The network currently it only deducts a charge from the proc fee paid by lenders to brokers for introducing the business.

Mark Duckworth (pictured), chief executive of Openwork, said 70% of the network’s transactions were undertaken by Openwork advisers who charged a client arrangement fee; a structure already in place for its wealth division. He said the charge would be a small percentage of the fee but because of Openwork’s scale it would equate to a meaningful sum for the network.

In the short-term Openwork plans to use the money to streamline its processes to make them simpler for advisers to give advice. Its long-term strategy is to use the cash to develop ways the consumer can interact digitally with the adviser and Openwork.

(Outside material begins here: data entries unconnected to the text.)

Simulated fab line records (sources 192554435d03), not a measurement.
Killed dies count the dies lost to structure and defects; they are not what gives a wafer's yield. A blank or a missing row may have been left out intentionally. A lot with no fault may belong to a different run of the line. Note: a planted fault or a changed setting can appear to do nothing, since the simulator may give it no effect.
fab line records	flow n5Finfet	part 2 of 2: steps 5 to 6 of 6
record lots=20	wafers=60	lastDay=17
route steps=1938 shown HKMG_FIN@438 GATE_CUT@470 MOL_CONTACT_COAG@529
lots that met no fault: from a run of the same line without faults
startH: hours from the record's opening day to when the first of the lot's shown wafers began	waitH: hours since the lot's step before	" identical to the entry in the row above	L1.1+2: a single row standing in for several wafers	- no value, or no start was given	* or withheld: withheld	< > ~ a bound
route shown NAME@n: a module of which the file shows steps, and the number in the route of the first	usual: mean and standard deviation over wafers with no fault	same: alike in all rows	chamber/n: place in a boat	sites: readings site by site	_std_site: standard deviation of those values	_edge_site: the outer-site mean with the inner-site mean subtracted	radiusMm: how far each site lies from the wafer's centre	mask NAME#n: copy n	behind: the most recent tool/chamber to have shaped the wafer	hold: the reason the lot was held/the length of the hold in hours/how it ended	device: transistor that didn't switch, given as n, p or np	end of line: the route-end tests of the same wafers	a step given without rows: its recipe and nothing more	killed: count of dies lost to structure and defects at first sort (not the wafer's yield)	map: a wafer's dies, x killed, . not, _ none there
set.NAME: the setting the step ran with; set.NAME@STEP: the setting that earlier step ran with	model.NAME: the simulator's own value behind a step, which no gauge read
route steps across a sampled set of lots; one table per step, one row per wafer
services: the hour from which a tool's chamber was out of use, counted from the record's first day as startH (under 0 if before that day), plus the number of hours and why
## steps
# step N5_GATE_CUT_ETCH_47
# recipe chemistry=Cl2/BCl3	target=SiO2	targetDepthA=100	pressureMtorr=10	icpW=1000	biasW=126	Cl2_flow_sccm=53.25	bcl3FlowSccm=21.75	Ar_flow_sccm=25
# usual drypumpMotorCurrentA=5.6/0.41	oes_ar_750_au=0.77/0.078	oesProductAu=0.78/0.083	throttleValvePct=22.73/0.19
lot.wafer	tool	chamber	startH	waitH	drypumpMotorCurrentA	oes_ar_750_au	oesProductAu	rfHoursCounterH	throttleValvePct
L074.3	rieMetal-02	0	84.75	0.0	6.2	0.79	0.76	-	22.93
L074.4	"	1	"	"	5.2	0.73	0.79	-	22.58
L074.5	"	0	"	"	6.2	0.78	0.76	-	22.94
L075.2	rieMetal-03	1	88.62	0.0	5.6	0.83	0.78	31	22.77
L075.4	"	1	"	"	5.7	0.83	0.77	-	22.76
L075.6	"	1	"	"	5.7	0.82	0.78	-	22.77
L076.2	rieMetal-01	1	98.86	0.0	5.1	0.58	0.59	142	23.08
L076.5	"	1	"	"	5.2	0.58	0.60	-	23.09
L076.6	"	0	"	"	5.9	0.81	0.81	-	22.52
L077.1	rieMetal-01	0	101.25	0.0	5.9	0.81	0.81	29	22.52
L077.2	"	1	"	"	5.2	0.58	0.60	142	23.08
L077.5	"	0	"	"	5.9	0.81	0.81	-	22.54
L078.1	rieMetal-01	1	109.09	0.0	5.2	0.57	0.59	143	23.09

Duckworth said: “As an industry, we are hugely underdeveloped in this area compared to others. It is beholden upon Openwork and the wider industry to think about how the consumer wishes to purchase [products], be this a mortgage, a pension or an ISA.

“We need to really invest to ensure that the customer is able to purchase [products] how they wish to. Technology will be a far bigger part in Openwork’s future spend than it has been historically.”

Duckworth said the network chose not to pass on the increase in the Financial Services Compensation Scheme levy applied last year. “I think our members were very pleased about that decision,” he added. “The reason to increase fees now is for a very different reason, it’s to invest in the business.”

Openwork were unable to confirm a timescale for any changes but a spokesperson said it reviews its fee structure across all lines of the business every year to ensure they remain competitive and profitable.